PSC Provisions (#51-54)
The committee made various changes related to the condemnation authority of oil pipeline companies, modified the regulation of alternative telecommunication utilities, and changed the definition of essential telecommunication services. The motion specifies that the chairperson of the PSC is a distinct appointment, differing from that of a Commissioner, apparently for compensation purposes.
One Day of Rest in Seven (#56)
This provision inserts the language of Assembly Bill 118 into the budget bill. The provision allows employees to voluntarily choose to work without one day of rest in seven. Current law requires every factory or mercantile employer allow each employee 24 hours of rest in every consecutive seven days.
Military Property Program (#16)
The Military Property Program, under a bipartisan motion passed earlier in the budget process, received new processes for state or local law enforcement to participate in the program. These processes are removed in the wrap up motion. The new provisions would have required law enforcement to receive approval from the local government, file reports on the use of equipment obtained, and other oversight policies.
Special Prosecutor Positions for DOJ (#15)
The wrap up motion included a provision which supplemented the allocation to the DOJ in order to allow them to hire more special prosecutors.

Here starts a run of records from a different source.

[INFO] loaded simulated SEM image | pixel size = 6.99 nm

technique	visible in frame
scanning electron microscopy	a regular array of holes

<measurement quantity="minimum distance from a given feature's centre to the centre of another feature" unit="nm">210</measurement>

Specifically the motion will provide $220,000 GPR annually to provide funding to DOJ for 2.0 assistant attorney general positions. The two assistant attorney general positions would act as special prosecutors in cases related to gun violence and other offenses involving the use of a firearm.
The allocation is contingent upon DOJ submitting a plan to JFC, under Wis. Stat. § 13.10, which would specify how DOJ will use the funds.